We all belong to some kind of network. It can be as obvious as family or friends, or else it’s neighbours, workmates, political associates, other fans of the teams you support, fellow-worshippers at your chapel or church, even the people you play darts with down the pub. And nowadays we have to include social media.

Yet when we consciously use the word I’m sure many of us think of vaguely sinister organisations such as the Freemasons.

A curious outfit, the Freemasons, forever extolling their links with the Temple of Solomon, the Knights Templar, and the intellectuals and freethinkers of the Renaissance and the French Enlightenment. Yet this brotherhood lost its way and became what we see today – a mutual benefit society.

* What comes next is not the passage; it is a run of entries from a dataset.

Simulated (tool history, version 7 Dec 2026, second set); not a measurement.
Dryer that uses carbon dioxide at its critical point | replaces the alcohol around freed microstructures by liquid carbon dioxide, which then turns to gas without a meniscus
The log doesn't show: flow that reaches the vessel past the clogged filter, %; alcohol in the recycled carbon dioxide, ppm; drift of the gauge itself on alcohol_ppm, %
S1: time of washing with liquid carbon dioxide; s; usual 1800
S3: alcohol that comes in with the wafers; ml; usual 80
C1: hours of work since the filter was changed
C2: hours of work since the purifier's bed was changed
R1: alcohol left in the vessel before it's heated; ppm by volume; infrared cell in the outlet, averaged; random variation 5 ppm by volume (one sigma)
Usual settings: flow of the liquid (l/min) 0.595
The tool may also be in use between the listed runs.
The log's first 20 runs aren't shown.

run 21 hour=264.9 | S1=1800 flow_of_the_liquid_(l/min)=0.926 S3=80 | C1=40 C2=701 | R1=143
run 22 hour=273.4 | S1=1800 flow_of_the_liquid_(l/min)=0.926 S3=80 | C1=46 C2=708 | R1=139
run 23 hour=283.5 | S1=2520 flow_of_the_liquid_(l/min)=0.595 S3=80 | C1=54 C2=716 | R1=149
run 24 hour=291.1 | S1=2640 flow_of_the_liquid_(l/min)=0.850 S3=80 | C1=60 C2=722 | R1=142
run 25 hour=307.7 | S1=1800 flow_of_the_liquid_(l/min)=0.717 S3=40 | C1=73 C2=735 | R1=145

In fact, the Masons changed from being an organisation of questioning intellectuals to one representing an unquestioning and defensive bourgeoisie linked with the Conservative and Unionist Party, and in Ireland with Unionism and the Orange Order.

Freemasonry became a buttress for a UK establishment feeling threatened by the extending franchise in Britain and ‘Fenianism’ in Ireland. Which is not to say that supporters of other political parties don’t become Masons, but at root, Freemasonry is very much a Queen and Country organisation.

Yet today’s Freemasons maintain the pretence they belong to a rebellious intellectual continuum taking in Michaelangelo and Voltaire. Obvious nonsense.

One of the great bogeymen, and therefore recruiting sergeants, for the Freemasons a century ago was the Labour Party. Labour returned the compliment by trying to copy the reach of Freemasonry by building up its own network.

As with Freemasonry when it moved beyond the esoteric Labour’s expanding network of affiliated and associated bodies attracted individuals seeking personal advancement. This has predictably resulted in corruption.

Nowhere is this corruption more obvious now than in Wales.

THE OLIVE TRUST & THE KIDWELLY HUB

In the previous post we renewed our acquaintance with Denise Kingsley Acton, former Green Party candidate in Watford, proprietrix of the Olive Trust (‘Smells ‘n’ chants ‘r’ us’) who washed up in Wales (as so many like her do), struck up a curious friendship with an elderly Swansea Labour councillor, and then in 2010 applied for £1,000,000 from the Welsh European Funding Office.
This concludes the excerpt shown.